Heroic suffering

Over the weekend the cold descended with a muffled thump, and I spent a lot of time in front of the fire finishing Story of a Soul, by St. Therese of Lisieux. Now, there's something wrong with this picture: there I was, all tucked up on my cosy couch, the fire roaring in the fireplace, a cup of chamomile tea next to me, and the head of my oldest dog resting on my lap.

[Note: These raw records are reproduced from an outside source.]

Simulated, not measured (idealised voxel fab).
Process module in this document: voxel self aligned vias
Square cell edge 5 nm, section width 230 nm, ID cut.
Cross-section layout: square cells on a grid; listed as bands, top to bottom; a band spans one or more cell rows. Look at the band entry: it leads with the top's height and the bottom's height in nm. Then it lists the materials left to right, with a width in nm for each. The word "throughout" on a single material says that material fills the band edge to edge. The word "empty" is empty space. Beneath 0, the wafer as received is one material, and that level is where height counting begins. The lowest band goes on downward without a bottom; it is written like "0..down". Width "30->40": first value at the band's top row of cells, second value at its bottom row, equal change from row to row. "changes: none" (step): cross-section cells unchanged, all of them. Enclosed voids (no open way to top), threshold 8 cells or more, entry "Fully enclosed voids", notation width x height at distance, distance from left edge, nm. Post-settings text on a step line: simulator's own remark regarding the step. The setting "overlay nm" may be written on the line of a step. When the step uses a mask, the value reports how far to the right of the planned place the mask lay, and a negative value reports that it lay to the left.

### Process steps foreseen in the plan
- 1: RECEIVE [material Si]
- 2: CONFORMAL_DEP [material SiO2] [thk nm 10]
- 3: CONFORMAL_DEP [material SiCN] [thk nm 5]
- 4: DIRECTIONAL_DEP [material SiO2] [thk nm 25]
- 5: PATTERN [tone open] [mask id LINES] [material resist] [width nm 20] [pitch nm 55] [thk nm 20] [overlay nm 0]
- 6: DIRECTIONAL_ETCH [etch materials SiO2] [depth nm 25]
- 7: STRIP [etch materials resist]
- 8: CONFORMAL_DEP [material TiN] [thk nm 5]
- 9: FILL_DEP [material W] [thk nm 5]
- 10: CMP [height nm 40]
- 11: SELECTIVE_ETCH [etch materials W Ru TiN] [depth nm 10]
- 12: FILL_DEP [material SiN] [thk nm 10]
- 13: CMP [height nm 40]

Now, Therese suffered gladly for Jesus. Therese begged Jesus for more suffering, so that she could endure it to His glory. Therese endured a really horrific two-day death agony from tuberculosis, without complaint. So, as a corollary, Therese should perhaps be read:

--in the cold garage, in the dark, by flashlight
--at the bus stop, in the wind and rain
--on a dark and lonely road, waiting for the tow-truck
--at a campsite in the lonely woods, when your food has run out, the
campfire is dying, and some undoubtedly large, hungry beast is howling
close by

But probably not in a comfortable living room with a cup of tea, a fire, and woman's best friend snoozing nearby. What's wrong with this picture is that it has HYPOCRITE stamped all over it.

Here's my problem. Suffering doesn't appeal to me. It isn't something I look for, in order to bear it heroically for the Lord. When I pray, "Deliver us from evil," I am not kidding! Two-day death agony? Please, no (whine). Dose me up on morphine or something.

I think most people feel the same way. There is enough suffering in the average life, without going in search of more. To my way of thinking, there's a thin line between wanting to suffer for the Lord and having some active mental pathology. Not that I'm saying anything was wrong with Therese! There's just something going on with her that I don't get.

Then again, she's a saint, and I'm not. So there you go.